The Cameron Highlands can be a strange place to visit. Far in the cool highlands of peninsular Malaysia, one sips hot, milky tea while waiting for a scone complete with clotted cream and jam to arrive at the table. It’s not exactly adventuring.
For an Englishman, this scene was almost disturbingly familiar to me. Visiting Malaysia in search of the unfamiliar, I enjoyed high tea in a quaint, English style pub, and it just all seemed so out of place. Outside, there was a red phone box that would be more at home on the streets of London, a golf course that had been carved from the jungle lay on the other side of the road while Land Rover Defenders drove past. And then, it even began to rain.
The Cameron Highlands
Despite these peculiarities – or perhaps because of them – I was beginning to enjoy the Cameron Highlands. The cool air and open landscapes were a welcome relief from the stuffy, confines of Kuala Lumpur while surrounding the town of Tanah Rata, the main hub in the highlands, were strawberry farms, pleasant strolls through mossy forests, and night markets awash with local dishes.
The tea, though, is the real source of enjoyment. Malaysians know how to enjoy a great cup of tea, but up here in the highlands, the tea is exceptional. The Cameron Highlands, it transpired, are in fact home to the largest tea producer in Malaysia, and this plantation, like many of the oddities of the region, was the product of years of British colonial rule.
The tea in the Cameron Highlands though is so exceptional perhaps because this was the source of the tea that gave such comfort at home. Here in the highlands, despite the many thousands of cups of tea I’d enjoyed through my life, I had never seen tea in its rawest form. So I set out to find the source at the plantation itself. I set out to hike along the many jungle trails that criss-cross their way through the mountains and across the fields in the Cameron Highlands for the 10 kilometers or so to the Boh Tea Plantation.
Jungle Hikes in the Cameron Highlands
The few jungle trails that I’d already walked around the town had been easy jaunts along concrete paths, not too dissimilar to a stroll through an English forest, especially when it inevitably began raining. I soon found that a real jungle hike in the Cameron Highlands is nothing at all like a walk through an English forest. This cup of tea would need to be earned.

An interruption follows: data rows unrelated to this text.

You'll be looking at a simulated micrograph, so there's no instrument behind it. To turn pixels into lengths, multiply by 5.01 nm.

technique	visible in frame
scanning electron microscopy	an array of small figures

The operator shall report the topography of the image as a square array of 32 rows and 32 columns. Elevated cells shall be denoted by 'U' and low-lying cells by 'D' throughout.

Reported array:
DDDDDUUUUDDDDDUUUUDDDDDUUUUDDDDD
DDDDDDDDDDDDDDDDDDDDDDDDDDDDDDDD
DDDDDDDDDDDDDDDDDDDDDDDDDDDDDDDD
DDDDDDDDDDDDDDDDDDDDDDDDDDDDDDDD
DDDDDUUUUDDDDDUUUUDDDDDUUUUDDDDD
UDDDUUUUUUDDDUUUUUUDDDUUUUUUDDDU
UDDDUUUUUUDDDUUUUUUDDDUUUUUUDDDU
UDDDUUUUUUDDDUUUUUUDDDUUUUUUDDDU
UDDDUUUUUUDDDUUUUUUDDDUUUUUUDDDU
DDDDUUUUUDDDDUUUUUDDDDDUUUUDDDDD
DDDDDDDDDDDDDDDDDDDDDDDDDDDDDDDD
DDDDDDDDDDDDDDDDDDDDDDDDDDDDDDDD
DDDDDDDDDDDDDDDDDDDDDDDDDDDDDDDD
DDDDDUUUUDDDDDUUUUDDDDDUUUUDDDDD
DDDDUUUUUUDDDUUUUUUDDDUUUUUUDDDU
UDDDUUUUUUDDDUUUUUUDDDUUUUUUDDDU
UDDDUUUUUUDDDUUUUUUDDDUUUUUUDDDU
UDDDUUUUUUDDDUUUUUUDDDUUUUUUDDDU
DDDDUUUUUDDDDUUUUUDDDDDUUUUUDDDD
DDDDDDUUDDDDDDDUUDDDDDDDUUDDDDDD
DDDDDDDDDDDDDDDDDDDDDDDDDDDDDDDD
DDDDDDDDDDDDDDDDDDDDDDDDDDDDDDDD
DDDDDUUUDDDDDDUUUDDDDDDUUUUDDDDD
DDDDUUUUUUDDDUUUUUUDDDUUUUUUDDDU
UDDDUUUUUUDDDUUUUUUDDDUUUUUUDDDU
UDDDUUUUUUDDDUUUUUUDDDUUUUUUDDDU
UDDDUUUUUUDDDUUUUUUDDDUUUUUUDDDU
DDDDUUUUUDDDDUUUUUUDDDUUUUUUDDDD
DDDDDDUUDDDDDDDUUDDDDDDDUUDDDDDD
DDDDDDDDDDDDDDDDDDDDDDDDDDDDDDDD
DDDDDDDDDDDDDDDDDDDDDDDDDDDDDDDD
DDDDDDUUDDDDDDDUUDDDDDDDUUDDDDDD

On the map, it looked simple enough, and it started simply enough, with the jungle trail leading to the popular Robinson Falls just a few kilometers outside of Tanah Rata. Then, the concrete path became overgrown, and I became the solitary hiker venturing past the waterfall. It was intensely humid in what had quickly become a claustrophobic and suffocating jungle. This was not the Cameron Highlands I’d been experiencing. This was dense, thick jungle, and as I pushed my way through the vines and climbed over fallen logs, I wondered if I was even still on the trail.
Covered in sweat, mud, and insects and despairing at the seemingly impenetrable jungle around me, out of nowhere the canopy on the edge of a hill overlooking a wide valley. The scenery changes abruptly in the Cameron Highlands. At the top of the hill, all I could see across the next valley were neatly aligned rows of tea. I had found the Boh Tea Estate.
The Boh Tea Plantation
I hiked the final few kilometers along the road, which wound its way through the fields of tea that towered above. The Boh Tea Plantation began life in 1929, at the height of British colonial rule in Malaysia. The jungle cleared, the cool climate produced the ideal conditions for growing tea, and a British businessman began a company that is now the largest tea producer in Southeast Asia.
At the end of the road are the packaging rooms and tea house, and from a vantage point are organized rows of tea plants stretching along the rolling, green hills. This then, was where those exceptional cups of tea originated.
I sat down in the tea house overlooking the extensive tea fields and enjoyed a simple cup of tea, produced right here, at the plantation. Then, a bus arrived, spilling out tourists. Everyone else in the Cameron Highlands it seemed, decided to take the easy route to the Boh Tea Plantation. I was content to be the only one there that had really earned a cup of hot tea.